Serves 4-5 Ingredients:
1 pound ground beef
1 pound hot Italian sausage
1/2 tsp garlic powder
1 tsp salt
1 tsp black pepper
1 cup bread crumbs
1/4 cup parmesan cheese
2 eggs
1/2 cup whole milk
1/2 cup chopped fresh parsley
Low moisture mozzarella
Sauce:
1 1/2 cans of tomato Passata (tomato puree)
1/2 a white onion, chopped
2 cloves of garlic, smashed
3 fresh thyme sprigs
salt & pepper
The recipe asks for "low moisture mozzarella cheese". I wasn't entirely sure what that meant, but picked a firm mozzarella cheese (that comes in a ball). Cut the cheese into 3/4 inch cubes cubes. Store in refrigerator while preparing the meat.

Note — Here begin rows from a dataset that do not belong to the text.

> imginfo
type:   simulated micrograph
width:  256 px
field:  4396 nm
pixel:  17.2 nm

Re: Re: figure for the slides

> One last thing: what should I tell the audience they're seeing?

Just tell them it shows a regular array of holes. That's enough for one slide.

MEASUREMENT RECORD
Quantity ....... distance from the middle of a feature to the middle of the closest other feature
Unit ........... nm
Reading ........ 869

In a large mixing bowl combine all ingredients except for the mozzarella cheese. Mix gently and be careful not to over mix. Roll meat mixture into golf ball sized balls (mine were a little bigger than a golf ball). Squish a mozzarella cube into the centre of each ball and pull the edges of the meat ball around it until it’s a new ball again.
Pour half a bottle of passata in the bottom of the slow cooker. Add chopped onion and smashed garlic. Arrange as many meatballs as you can on the bottom layer. Cover with more sauce. Layer next meatballs. Cover with remaining sauce so the meatballs are just submerged. Toss in thyme sprigs and sprinkle with a little salt and pepper. Cook on high for 2 and half to 3 hours depending on size of meatballs.
I cooked some spaghetti to al dente and tossed it with some of the sauce from the slow cooker. Added the meatballs on top and topped with fresh parsley and fresh parmesan. YUM!!